Councilmember Lewin reported on Jan. 8 that a community meeting convened by the Metropolitan Urban Indian Directors (MUD) highlighted sharply disproportionate rates of unsheltered homelessness and opioid deaths among Native people in the region and called for a collaborative response involving city, county, state and regional leaders.
Lewin said about 100 people attended the meeting, which included the mayor of Minneapolis, multiple city council members and agency officials. “A native person in our region is 33 times more likely to die of an opioid overdose than the broader population and 37 times more likely to live unsheltered,” Lewin said, attributing those statistics to the community discussion.
Lewin said MUD sent a forceful letter asking that city, state, county and regional officials meet to develop a different collaborative model because current efforts are not producing adequate results. He said the meeting’s participants urged leadership-level engagement and pledged to follow up; Lewin said he would be part of a follow-up strategy meeting the next day.
Why it matters: Lewin framed the issue as one that requires cross-jurisdictional leadership and resource coordination. He said local leaders told him they do not feel Native communities are a priority and that current approaches are too fragmented to move the needle.

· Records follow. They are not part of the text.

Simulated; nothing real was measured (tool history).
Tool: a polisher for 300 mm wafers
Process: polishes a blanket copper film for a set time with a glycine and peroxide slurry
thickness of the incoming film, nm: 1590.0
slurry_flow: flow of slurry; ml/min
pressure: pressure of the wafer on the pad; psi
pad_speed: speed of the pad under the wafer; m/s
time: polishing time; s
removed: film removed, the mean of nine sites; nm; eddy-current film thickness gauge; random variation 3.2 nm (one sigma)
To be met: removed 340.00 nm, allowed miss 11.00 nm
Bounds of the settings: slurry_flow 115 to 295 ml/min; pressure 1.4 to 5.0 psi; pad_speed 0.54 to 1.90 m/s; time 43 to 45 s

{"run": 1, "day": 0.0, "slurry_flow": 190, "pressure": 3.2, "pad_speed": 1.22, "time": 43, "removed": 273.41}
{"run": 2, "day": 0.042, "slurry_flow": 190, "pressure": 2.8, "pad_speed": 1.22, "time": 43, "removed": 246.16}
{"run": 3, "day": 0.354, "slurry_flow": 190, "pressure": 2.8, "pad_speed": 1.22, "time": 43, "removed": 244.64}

Council members in the meeting acknowledged the complexity of homelessness responses — citing intersecting issues of mental health, addiction and housing supply — and said any regional approach must include community expertise and resource commitments from multiple jurisdictions. Lewin said the initiative at minimum will require leadership participation from the jurisdictions that control resources.
No formal council action was recorded on this report. Lewin said additional strategy meetings are planned and the community requested jurisdictional participation to shape a collaborative response.